I’ve read James Joyce’s Ulysses three times, and after the third reading, I was even able to offer independently formed (if perhaps not original) ideas and opinions about it. I write this not to brag (there are, after all, those who have been able to offer independently formed and startlingly original ideas and opinions about it after only one reading), but to claim that I can at least manage a common reader’s grappling with difficult literature. I can be dogged and have even seen my doggedness rewarded. I can read without needing to know what the writer means, what happened, or what the point is. I can appreciate aesthetics on their own terms, without being improved by the experience. But I still have no idea how to read John Ashbery.

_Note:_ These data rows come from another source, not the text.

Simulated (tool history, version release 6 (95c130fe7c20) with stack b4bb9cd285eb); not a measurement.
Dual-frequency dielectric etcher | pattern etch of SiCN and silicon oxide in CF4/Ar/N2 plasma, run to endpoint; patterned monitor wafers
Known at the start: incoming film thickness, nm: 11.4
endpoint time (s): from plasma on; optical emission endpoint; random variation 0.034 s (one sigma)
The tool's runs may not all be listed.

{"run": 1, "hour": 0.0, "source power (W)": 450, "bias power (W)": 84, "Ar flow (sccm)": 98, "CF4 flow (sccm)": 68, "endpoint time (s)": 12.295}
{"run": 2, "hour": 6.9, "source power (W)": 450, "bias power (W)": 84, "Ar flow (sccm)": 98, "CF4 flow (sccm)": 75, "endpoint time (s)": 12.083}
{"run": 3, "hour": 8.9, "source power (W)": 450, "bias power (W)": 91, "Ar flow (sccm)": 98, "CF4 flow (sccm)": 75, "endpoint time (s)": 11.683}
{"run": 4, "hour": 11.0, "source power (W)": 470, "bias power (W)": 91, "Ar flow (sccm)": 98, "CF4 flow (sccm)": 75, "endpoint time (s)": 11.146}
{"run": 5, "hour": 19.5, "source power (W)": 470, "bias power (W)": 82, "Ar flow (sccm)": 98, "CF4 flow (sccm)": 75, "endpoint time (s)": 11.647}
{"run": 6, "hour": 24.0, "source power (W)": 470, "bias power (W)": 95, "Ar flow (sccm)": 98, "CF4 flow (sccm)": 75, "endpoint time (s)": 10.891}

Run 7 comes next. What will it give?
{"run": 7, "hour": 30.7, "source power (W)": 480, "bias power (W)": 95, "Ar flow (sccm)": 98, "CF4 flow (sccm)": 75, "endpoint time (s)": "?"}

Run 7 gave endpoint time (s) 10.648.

For reasons that I’d be hard pressed to identify, let alone justify, I’ve been drawn to read John Ashbery’s poetry. I have over a dozen of his books at this point, and I get every new one as it’s published. I flip through them, read a few poems, am overcome with the feeling a small child might have watching his first Catholic Mass, that unverifiable intuition that something profound but ineffable is happening, and set it aside for a later that never seems to come. Prose has always resonated more deeply with me than poetry. If language is a map of experience, I’m more comfortable when the experience, however indirectly and elaborately it might be mapped, is more objective. But poetry is often less to do with the depth of the experience mapped or the degree to which the experience is conveyed by its map, and more to do with the aesthetics of the map for its own sake. Especially in the last century or so, poetry tends to map more subjective experience, even the experience of mapping. But even considering all of those possibilities, it’s still hard to know quite what Ashbery is up to.
In a recent attempt to revisit this question, I read Helen Vendler‘s Invisible Listeners, which discusses the ways in which the lyrics of George Herbert, Walt Whitman, and John Ashbery seek to portray and even create an intimacy with one who isn’t present. It’s a fascinating and well-argued thesis that seems to offer more to understanding Herbert (with whom I wasn’t familiar, but about whom I’m now curious) and Whitman than Ashbery. But in the conclusion of her chapter on Ashbery, she offers this: “For Ashbery, one of the dilemmas of [the late twentieth-century] social order as he encountered it in youth was the quarrel among his painter-friends between figurative realism and abstract expressionism (corresponding to the quarrel between mimesis and surrealism in poetry).” Though not central to her discussion, I found this suggestion extremely helpful.
When read aloud, most of Ashbery’s poems sound superficially like prose or speech. They have familiar, even comfortable tones, rhythms, and structures. They tend not to use arcane words or unusual phrasings, and often use commonplace idioms and sayings. In that sense, they’re figurative realism—they look like familiar maps. But read more closely, what seemed familiar becomes disorienting. The familiar words, phrases, idioms, and sayings don’t quite come together into something we can recognize. And in that sense, his poems are abstract expressionism—though well rendered, they’re not maps of any actual experience. This is nicely illustrated by the first two stanzas of his “Cantilever“:
I knew we should have stopped back there
by the pudding station
but the pudding people were so—well—
full of themselves.
The Sphinx didn’t want us to come this far
even though we answered her questions
and threw in a bonus answer: “As honey is to the jaguar.”
I don’t think there’s anything to be gained by reading any of these images as metaphors for something else. I don’t think that pudding is, say, oil, and this poem is somehow an explication of the Middle East. As convincing as it is as a map, I don’t think it describes to us some as yet unexplored realm of our experience—I don’t think it’s a map of any experience at all. The first time I read this poem, I spent the next day or so trying to form a question whose answer would be “As honey is to the jaguar,” and I failed. I think that this poem is best appreciated as a map of itself, or metaphor for itself. That’s the best I can do with this or any other Ashbery poem.